MFW my carefully crafted commit message gets squash-merged into a one-line commit
@jamesog squash merge is the bane of git forges and should be banned

@kinnison Indeed. I am very anti-squash and disable it on all the repos it's in my power to do so.

I also wish GitHub would get around to adding ff-only merges. Merge commits are my other big pet peeve.

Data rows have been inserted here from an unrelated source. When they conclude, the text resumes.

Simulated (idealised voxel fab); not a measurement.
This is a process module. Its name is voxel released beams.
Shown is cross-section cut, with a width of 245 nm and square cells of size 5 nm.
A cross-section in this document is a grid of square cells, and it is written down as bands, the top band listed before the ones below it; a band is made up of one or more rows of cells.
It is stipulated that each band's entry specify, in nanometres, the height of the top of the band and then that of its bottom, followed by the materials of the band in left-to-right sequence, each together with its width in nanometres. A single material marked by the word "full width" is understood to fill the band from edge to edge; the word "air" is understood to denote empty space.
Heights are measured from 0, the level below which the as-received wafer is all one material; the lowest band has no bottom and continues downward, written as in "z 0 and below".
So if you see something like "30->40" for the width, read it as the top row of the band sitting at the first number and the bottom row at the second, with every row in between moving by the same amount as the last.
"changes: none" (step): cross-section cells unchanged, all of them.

@jamesog I thought that they offered rebase/ff but not my favourite (semi linear)
@kinnison Yes, rebase is an option, but not straight merge --ff-only. I’ve seen rebase merges go wrong and break main, where a ff merge wouldn’t have done
@jamesog If a rebase-merge broke then an ff-merge would have been rejected, no?
@kinnison Correct, which is what I'd want. Most of the time rebase is fine, but once in a while GitHub says "branch has no conflicts, you can rebase" and then introduces some subtle error. FF prevents all of that by ensuring your branch must be up to date.
@jamesog aah I see yes that's no good. I really like the combo of ff and merge commit that gitlab's semi linear history approach gives. You can see a single line of commits, but they are grouped into logical sections by the merge commits.
@jamesog and to reference your rebase grump, if you have to rebase to do a semi linear merge then gitlab reruns the Ci before the merge
@jamesog squash merge is the only solution to a 50-commit PR with commit message “fix” in 49 of those.
@uthark Agree, although I would usually ask the submitter to squash and update the branch.